Pod-Galerkin Reduced Order Methods for CFD Using Finite Volume Discretisation: Vortex Shedding Around a Circular Cylinder
For engineers simulating vortex shedding, this work provides a ROM that reduces computational cost while maintaining accuracy, though it is an incremental adaptation of existing methods to a finite volume framework.
This work presents a POD-Galerkin reduced order model for incompressible flow around a circular cylinder, adapted to a finite volume discretization. The ROM accurately reproduces pressure fields and achieves good agreement with full order results for drag and lift coefficients.
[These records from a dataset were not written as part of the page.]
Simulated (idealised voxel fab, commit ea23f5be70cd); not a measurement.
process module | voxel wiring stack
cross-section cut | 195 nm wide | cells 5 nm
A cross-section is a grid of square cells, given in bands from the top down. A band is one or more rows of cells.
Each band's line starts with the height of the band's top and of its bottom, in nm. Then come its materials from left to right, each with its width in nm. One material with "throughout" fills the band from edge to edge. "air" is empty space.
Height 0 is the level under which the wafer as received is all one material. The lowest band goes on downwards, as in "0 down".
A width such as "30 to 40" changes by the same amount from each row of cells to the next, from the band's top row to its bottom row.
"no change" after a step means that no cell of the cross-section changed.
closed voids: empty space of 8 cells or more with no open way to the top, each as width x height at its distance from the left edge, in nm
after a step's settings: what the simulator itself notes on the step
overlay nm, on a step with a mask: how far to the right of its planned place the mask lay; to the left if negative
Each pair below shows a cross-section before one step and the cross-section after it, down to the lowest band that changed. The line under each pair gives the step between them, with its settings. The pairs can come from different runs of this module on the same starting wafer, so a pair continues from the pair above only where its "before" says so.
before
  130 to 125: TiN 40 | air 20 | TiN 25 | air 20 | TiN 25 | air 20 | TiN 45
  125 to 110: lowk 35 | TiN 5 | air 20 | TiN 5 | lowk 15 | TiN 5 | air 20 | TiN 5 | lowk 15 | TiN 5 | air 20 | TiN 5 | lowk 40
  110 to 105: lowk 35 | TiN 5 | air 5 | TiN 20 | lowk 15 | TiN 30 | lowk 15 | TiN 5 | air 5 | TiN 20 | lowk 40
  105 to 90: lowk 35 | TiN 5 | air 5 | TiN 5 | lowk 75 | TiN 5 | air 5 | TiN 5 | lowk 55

Vortex shedding around circular cylinders is a well known and studied phenomenon that appears in many engineering fields. A Reduced Order Model (ROM) of the incompressible flow around a circular cylinder is presented in this work. The ROM is built performing a Galerkin projection of the governing equations onto a lower dimensional space. The reduced basis space is generated using a Proper Orthogonal Decomposition (POD) approach. In particular the focus is into (i) the correct reproduction of the pressure field, that in case of the vortex shedding phenomenon, is of primary importance for the calculation of the drag and lift coefficients; (ii) the projection of the Governing equations (momentum equation and Poisson equation for pressure) performed onto different reduced basis space for velocity and pressure, respectively; (iii) all the relevant modifications necessary to adapt standard finite element POD-Galerkin methods to a finite volume framework. The accuracy of the reduced order model is assessed against full order results.